Page MenuHomeSoftware Heritage

Add a new hypervisor
Closed, ResolvedPublic

Description

Louvre is no longer able to run all existing VMs.
A third hypervisor has to be added to our infrastructure in order to continue to operate smoothly when one of them is out of service.

Event Timeline

ftigeot changed the task status from Open to Work in Progress.Nov 27 2018, 4:42 PM
ftigeot triaged this task as Normal priority.
ftigeot created this task.

New hypervisor hardware has been racked in our bay at Rocquencourt.
The machine's iDrac management interface is accessible on the management network, under the name swh7-adm.inria.fr (details on the wiki).

Proxmox now installed on the machine, hypervisor3.softwareheritage.org.

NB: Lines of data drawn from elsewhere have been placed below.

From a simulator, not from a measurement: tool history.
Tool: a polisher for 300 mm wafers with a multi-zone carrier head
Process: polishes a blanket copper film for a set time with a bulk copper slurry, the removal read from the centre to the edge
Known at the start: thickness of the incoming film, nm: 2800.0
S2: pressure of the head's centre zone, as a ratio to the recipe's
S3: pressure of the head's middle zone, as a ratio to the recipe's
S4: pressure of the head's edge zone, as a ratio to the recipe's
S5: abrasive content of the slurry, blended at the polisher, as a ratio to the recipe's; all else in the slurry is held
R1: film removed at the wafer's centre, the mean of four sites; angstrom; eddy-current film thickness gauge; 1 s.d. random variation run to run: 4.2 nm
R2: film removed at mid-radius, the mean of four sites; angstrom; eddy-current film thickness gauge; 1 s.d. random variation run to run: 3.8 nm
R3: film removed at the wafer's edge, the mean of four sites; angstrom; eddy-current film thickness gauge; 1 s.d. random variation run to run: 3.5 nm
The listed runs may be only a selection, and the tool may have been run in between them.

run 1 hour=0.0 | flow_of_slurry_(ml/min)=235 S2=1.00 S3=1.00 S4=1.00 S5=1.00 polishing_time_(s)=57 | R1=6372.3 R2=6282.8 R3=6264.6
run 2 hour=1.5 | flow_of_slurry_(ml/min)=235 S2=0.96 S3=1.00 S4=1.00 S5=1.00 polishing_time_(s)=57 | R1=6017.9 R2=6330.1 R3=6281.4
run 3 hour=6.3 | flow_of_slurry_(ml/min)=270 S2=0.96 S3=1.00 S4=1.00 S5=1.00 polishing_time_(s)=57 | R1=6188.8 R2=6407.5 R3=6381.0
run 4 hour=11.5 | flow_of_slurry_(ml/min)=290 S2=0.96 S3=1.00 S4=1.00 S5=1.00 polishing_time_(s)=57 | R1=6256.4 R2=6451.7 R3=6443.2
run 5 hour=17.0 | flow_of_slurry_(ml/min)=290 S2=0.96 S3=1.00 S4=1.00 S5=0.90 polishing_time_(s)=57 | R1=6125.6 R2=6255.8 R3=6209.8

olasd added a subscriber: olasd.Jan 2 2019, 6:44 PM

I've reinstalled the machine following these steps:

  • Debian installed on the machine with the plain debian installer (no bonding support => no network)
  • network configured with iproute2 (with the bond + vlan stack)
  • install facter from stretch backports, install puppet from stretch
  • /etc/facter/facts.d seeded
  • puppet run
  • install ifenslave, bridge-utils and vlan to get the proper /etc/network/interfaces scripts
  • write proper /etc/network/interfaces with inspiration from louvre
  • reboot and hope the network comes up. rinse, repeat.
  • setup proxmox as advised in https://pve.proxmox.com/wiki/Install_Proxmox_VE_on_Debian_Stretch
  • reboot on the proxmox kernel
  • Update /etc/pve/corosync.conf with the new host on one of the existing hypervisors
    • add node to nodelist with a new nodeid
    • add unicast ip address to ring0 in the totem section
    • increment config version number in the totem section
  • restart pve-cluster on existing nodes to take the new corosync config into account
  • follow https://pve.proxmox.com/wiki/Cluster_Manager#pvecm_join_node_to_cluster
    • pvecm add 192.168.100.1
    • type root password for louvre
  • see the host appear in the proxmox cluster
  • reboot one last time for good measure (and to see whether everything starts ok on boot)
ftigeot changed the status of subtask T1467: Slow network transfers from beaubourg from Open to Work in Progress.Jan 14 2019, 1:23 PM
ftigeot closed this task as Resolved.Apr 15 2019, 4:51 PM

The new hypervisor has been working without any particular issue since its installation.